New Testament scholar Ben Witherington III declares: “In my view, the most dangerous thing Luther ever did was not nail the 95 Theses to a door. It was translating the Bible into ordinary German and encouraging its widespread dissemination.” (He was referring to the “danger” of bringing about change, which the Reformation brought about.) While there were others before him who sought to do the same, Martin Luther was among the few who achieved significant success in this endeavor.
The written Word used to be accessible only to the “socially elite”—such as the educated clergy, the wealthy, and royalty. It was available only in Latin, and was quite expensive to acquire. When scripture was placed in the hands of ordinary people in a language they could actually understand, the truths of scripture began to touch them, not just in their religious practice, but in the very places where life was lived. And that is exactly where the gospel is supposed to touch lives.
The cry Sola Scriptura (Scripture alone) was a primary teaching of the Protestant Reformation. It firmly stood on the sufficiency of scripture to be the final authority for faith and practice. It did not require the “filters” of religious tradition or “authorized” dogma. Scripture was intended to be understood and, with understanding, lead to life change.

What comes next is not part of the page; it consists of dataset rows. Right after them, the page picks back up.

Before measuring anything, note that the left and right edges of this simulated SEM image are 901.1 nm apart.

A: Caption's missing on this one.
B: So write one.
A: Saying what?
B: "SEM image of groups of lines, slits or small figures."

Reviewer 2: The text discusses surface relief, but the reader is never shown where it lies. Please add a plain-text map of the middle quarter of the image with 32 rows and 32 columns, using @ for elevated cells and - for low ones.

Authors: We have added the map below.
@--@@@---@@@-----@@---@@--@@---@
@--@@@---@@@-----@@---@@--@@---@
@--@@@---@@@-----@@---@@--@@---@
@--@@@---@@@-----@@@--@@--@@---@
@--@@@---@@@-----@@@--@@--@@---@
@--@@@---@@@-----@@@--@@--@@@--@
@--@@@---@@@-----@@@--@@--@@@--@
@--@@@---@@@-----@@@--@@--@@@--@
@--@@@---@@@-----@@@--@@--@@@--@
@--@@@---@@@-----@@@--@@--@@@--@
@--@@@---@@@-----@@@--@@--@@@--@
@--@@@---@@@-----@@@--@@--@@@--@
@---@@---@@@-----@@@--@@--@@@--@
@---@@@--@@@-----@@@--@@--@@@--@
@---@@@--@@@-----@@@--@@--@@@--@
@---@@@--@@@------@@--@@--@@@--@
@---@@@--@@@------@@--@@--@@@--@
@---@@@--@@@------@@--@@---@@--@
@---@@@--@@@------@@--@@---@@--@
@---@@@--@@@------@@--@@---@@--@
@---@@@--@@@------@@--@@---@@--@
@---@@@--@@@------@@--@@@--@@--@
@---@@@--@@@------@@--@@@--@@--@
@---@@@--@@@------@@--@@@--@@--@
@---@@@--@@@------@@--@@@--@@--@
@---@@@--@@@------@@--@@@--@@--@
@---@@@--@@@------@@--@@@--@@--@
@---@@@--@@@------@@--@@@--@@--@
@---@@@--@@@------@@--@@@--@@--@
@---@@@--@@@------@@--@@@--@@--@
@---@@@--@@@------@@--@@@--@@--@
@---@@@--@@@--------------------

Recent research on discipleship and spiritual transformation have reinforced the validity of this perspective. For example, studies conducted by LifeWay Research and by the Center for Bible Engagement have reached similar conclusions: significant personal engagement with scripture has noteworthy correlations with the spiritual growth of a person. Bible engagement—read, reflect, respond—stands out as a primary pathway to spiritual transformation.
Today, scripture is available in more languages than ever before. And scripture is available in different forms or media—printed, audio, visual, digital. There even are so many tools available to help one in the process of personally interacting with scripture.
And that’s the key. Scripture is available and accessible. But I also have to personally engage and interact with scripture if there is going to be the kind of transformation that scripture speaks about. I actually have to read it, and study it, and reflect on its truths, and put its truths into practice (Psalm 1.2; Matthew 7.24-27).
This is not to discount the essential work of the Spirit in the process (John 14.26). But unless I choose to engage scripture, scripture will have little or no impact in my life and in how I conduct myself. It is not enough that I pay verbal tribute to the importance of scripture. I must truly “abide in [the Lord’s] word” (John 8.31 ESV).